[Editor's note: Weekly scribe Jeff Weiss's column, “Bizarre Ride,” appears on West Coast Sound every Wednesday. His archives are available here.]

You can't quite call Andrew Lojero a promoter. It does him a disservice to say that he “throws shows.” What he does is closer to arranging love letters to music.

Take “That '70s Soul,” Lojero's latest Art Don't Sleep extravaganza taking place this Sunday at the Mayan Theater. A celebration of James Brown, Al Green, Marvin Gaye and other soul architects, it features orchestral reinterpretations of classics and special guests including Brazilian troubadour Seu Jorge and teardrop-soul icon Shuggie Otis.

See also: Our review of Shuggie Otis

“I wanted to present things that no one else was,” Lojero says. Bearded, brown-eyed and Buddha-like, he sits serenely on an olive green couch at the two-story Mount Washington house he shares. He's wearing a Barry White shirt designed by the much-loved, currently deported DJ-artist Kutmah. Nag Champa incense smoke sweetens the air.

The walls are decorated with framed posters of Lojero's productions — a roll call of internationally revered musicians including Pete Rock, Roy Ayers, Madlib and Flying Lotus. “I'm not trying to do whatever's cool, I'm trying to take a timeless approach,” he says.

The easy money in promotion is to ride the cresting waves and abandon trends at the first drop of the snapback. Lojero has taken the opposite tack. His functions never rely on hype beasts. Instead, they fuse artists committed to grooves from every decade and genre: jazz fusion, velour soul, Afro-beat, Brazilian Tropicalia and hip-hop.

“These are tough to do financially,” Lojero says. He estimates the production cost of “That '70s Soul” at $35,000, with an 80-person staff including performers. But Lojero handles all booking, publicity and arrangements — down to collaborating on the set list with musical director Miguel Atwood-Ferguson.

It's not about money, either. 2012 is the first year Art Don't Sleep has broken even. By day, Lojero is an A&R executive for future-soul label Plug Research (Exile, Sonnymoon, Bilal). “The event is still DIY, it just has a prettier wrapping. It's very grassroots. No partners, no funding, no sponsors.”

It's befitting his underground roots. Raised in Boyle Heights by religious parents who banned secular music, Lojero rebelled as a teen. “I was heavy into punk rock until I decided I wasn't mad enough,” Lojero says. “So I discovered raves where everyone was happy. Then I found hip-hop, which led me to everything because it samples everything.”
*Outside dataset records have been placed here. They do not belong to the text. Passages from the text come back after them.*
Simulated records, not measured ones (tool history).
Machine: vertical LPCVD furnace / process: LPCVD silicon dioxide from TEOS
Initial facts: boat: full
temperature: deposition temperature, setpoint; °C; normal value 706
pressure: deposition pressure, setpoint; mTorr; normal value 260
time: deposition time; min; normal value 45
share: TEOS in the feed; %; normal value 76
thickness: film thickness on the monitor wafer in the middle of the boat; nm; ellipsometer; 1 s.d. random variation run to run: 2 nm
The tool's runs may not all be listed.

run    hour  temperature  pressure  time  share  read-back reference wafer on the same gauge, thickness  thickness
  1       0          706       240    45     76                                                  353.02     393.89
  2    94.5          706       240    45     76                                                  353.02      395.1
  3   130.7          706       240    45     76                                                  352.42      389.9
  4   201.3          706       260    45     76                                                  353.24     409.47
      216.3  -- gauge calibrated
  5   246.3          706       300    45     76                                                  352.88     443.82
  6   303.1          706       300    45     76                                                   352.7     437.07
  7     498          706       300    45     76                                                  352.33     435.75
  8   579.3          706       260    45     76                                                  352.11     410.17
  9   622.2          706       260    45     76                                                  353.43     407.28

The Montebello High graduate cut his teeth throwing quasi-legal parties and small festivals in the middle years of the previous decade. Frequently the youngest in the scene, Lojero sponged knowledge from some of the subterranean world's most highly respected figures — Mochilla's Brian “B+” Cross and Eric Coleman, Dublab's Mark “Frosty” McNeill, the late DJ Dusk. Lojero blended that old-head wisdom with cutting-edge taste. His 2007 compilation, Art Don't Sleep Presents: From L.A. With Love is a seminal document of the-then fledgling L.A. beat scene, with recordings from, among others, Flying Lotus, Gaslamp Killer and Madlib.

Until this year, his biggest feat was 2010's “Timeless,” a series of performances from a 67-year-old godfather of Ethiopian jazz (Mulatu Astatke), a '70s Brazilian bard (Arthur Verocai) and a string orchestra interpreting the work of J Dilla, with cameos from Bilal, Dwele, Posdnuos of De La Soul and Talib Kweli.

This year he's upped the ante with more than half a dozen memorable musical valentines. But he speaks most excitedly about his upcoming event — from the perspective of a fan anxious to see something he won't forget.

“There's an urgency to my booking. This is real,” Lojero says. “I'm not trying to be facetious, but if the 2012 Mayan prophecy is correct, I'd die happy knowing that I'd have done the greatest things I could imagine.”